The Board of the
National Bank of Ukraine has decided to cut the key policy rate to 14%, effective
from 28 October 2016. Further alleviation of risks to price stability has given
the National Bank of Ukraine some room to further ease monetary policy, which
was consistent with the need to achieve its inflation targets in 2017-2018.
In September 2016, annual inflation stood at 7.9% and was fully in line
with the NBU’s forecast. The acceleration of headline inflation was mainly
attributed to upward adjustments in administered prices.

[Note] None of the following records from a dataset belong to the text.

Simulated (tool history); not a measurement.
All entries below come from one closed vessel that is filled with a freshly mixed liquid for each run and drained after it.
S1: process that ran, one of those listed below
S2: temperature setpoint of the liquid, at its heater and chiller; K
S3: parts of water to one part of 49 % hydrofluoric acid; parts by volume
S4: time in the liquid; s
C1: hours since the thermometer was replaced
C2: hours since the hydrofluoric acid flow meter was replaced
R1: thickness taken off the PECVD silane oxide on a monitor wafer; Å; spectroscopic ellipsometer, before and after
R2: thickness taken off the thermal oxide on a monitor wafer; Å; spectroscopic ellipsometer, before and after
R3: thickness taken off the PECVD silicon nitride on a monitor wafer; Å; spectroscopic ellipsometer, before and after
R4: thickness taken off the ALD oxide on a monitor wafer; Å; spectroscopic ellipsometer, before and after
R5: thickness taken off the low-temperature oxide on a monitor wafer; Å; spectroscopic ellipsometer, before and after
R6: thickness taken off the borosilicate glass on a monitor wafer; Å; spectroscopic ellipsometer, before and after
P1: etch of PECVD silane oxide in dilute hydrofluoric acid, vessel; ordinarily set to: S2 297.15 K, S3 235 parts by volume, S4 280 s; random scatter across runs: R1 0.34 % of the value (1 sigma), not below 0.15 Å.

At the same time, inflationary pressures, driven by fundamental factors,
continued to ease, further contributing to the slowdown in core inflation to
6.3% y-o-y.
The deceleration in core inflation was underpinned by moderate
consumer demand, high supply of food products due to abundant crops, and
prudent monetary policy.
In October, FX supply exceeded demand in the FX market, enabling the NBU to
purchase foreign currency to replenish international reserves without
counteracting the appreciation trend.
The NBU has kept its headline inflation targets for
2016-2018 unchanged.
In Q4 2016, inflation is expected to return to the target level as a
result of the reflection of upward adjustments in statistics for utility
tariffs. At the same time, in the absence of significant unforeseen events, the
NBU is on course to meet the year-end inflation target for 2016 (12% +/-3%).
Annual inflation is expected to follow an erratic path throughout
2017. In Q1-Q3 2017, inflation might exceed 12%, reflecting a statistical base
effect and a high contribution from administered prices. As these effects wane,
annual inflation is expected to return to the NBU target level in Q4
2017. At the same time, core inflation is expected to remain stable
at 5-6%.
Therefore, the inflation targets for 2017 and 2018 (8% +/-2% and 6% +/-2 %,
respectively) remain within reach and will be supported by the appropriate
monetary policy.
In 2016, the economic growth forecast remained
unchanged at 1.1%. In the medium-term, GDP is expected to grow at a
more moderate pace than earlier expected: 2.5% in 2017 and 3.5% in
2018. The weaker GDP growth forecast reflects the revision of assumptions
related to a worsened external environment for Ukrainian exporters.
A pick-up in investment activity is expected to be the key driver
of economic growth. Lower risks of the escalation of military conflict
stimulate economic agents’ appetite to make investment and long-term consumer
decisions. However, this will lead to an increase in investment imports,
including machinery and equipment. As a result, net exports are expected to
make a negative contribution to GDP. However, going forward, a recovery in
investment demand will help boost export potential.
At the same time, on the forecast horizon, higher investment activity is a
key factor behind the upward revision in the current account deficit forecast
at USD 2.5 billion in 2016, USD 2.9 billion in 2017 and USD 2.8
billion in 2018. In 2017-2018, the overall balance of payments is
expected show a surplus supported by financial account net inflows,
including FDI inflows.
These inflows, combined with expected disbursements of future IMF loan
tranches, will increase international reserves up to USD 17.5 billion by
the end of 2016, USD 23.1 billion by the end of 2017, and USD 27.8 billion by
the end of 2018.
Further progress in advancing economic reforms under the IMF-supported
program is critical for bringing inflation down to the target level and
supporting economic recovery.
Should the baseline forecast scenario materialize and,
accordingly, risks to price stability abate further, the NBU will continue to
move ahead with monetary easing. This would help bring down
borrowing costs and underpin economic growth.
The decision to cut the key policy rate to 14% is approved by NBU Board
Decision No. 372-RSh, dated 27 October 2016, On The Key
Policy Rate.
A detailed macroeconomic forecast will be published in the
Inflation Report on 3 November 2016.
The next meeting of the NBU Board on monetary policy
issues will be held as scheduled on 8 December 2016.